Today and yesterday Bitcoin hashrate reached its highest ever -
https://decrypt.co/247721/bitcoin-price-down-hash-rate-all-time-high
Still the mempool (yes I know there's no 'one' mempool but still) fees are hovering around the 3-4 sat / vbyte range with the Bitcoin 'price down'. I can't help but feel that the market is expressing its true sentiment about 'crypto'.
Let me explain. In my opinion, why should I store my time, energy, and efforts in something that doesn't require energy to make? With a monetary policy that 'can be changed', that isn't grounded in the 'real world'? With fewer 'nodes'? That has a 'roadmap'? That has a foundation that's selling to cover operating costs? It sounds like an unregistered security and in my honest opinion a house of cards.
Bitcoin while not perfect if you even have a small miner requires real heat and real energy and you feel it when you heat your office or living room in the wintertime with a small miner. They're little space heaters... and this 'proof of work' is what separates Bitcoin from nearly 99% of all 'crypto'.
'Crypto' isn't decentralized. It is usually very easily changed by a small group of insiders, and users DO NOT emphasize running nodes or 'don't trust verify'. It's staking to stake to stake to get more 'air tokens' which require NO more energy and real-world-resource tradeoffs to make and manage. It's like a central bank that keeps changing the rules, changing the 'price of money' without the consent of users it is not stable. Or not based in physics (energy-based) where running a miner and running your washingmachine and turning on the lights... electricity is required for all these things and you can even see and feel it.

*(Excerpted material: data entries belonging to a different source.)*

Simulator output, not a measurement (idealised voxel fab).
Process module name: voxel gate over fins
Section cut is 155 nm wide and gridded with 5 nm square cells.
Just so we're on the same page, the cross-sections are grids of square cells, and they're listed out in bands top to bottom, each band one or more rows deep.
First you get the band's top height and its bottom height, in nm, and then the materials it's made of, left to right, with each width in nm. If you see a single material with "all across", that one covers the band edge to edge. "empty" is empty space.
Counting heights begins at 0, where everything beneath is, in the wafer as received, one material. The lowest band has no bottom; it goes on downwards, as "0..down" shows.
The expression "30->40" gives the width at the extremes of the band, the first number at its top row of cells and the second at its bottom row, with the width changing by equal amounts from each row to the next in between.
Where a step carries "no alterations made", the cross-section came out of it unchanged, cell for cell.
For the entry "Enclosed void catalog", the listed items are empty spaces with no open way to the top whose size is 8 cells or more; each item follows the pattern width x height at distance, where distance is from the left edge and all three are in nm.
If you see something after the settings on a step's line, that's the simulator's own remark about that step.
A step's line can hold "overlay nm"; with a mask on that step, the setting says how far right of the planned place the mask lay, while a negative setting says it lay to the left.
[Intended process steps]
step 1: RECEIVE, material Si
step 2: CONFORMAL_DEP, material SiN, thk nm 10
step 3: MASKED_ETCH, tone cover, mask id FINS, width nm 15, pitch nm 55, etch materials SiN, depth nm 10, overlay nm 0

Ethereum (to be specific) is in a 40-month slump, exchange-rate wise, to Bitcoin. I won't post a screenshot here... but the 2-year chart is pretty brutal just trending down and to the right.
https://cointelegraph.com/news/ethereum-40-month-slump-bitcoin-dollar-freefall-scenario
And the thing is that the overwhelming majority of alts look the same way or worse. And the few that don't... aren't proof of work and aren't decentralized. They carry obscene amounts of counter-party risk, capture risk, technical risk, unregistered-securities risk (ie solana) with their primary use case being... memecoins and NFTs. With something exposed to all these risks from state-capture, centralization, and regulatory risk how can the accompanying blockchain be global money for competitors and enemies?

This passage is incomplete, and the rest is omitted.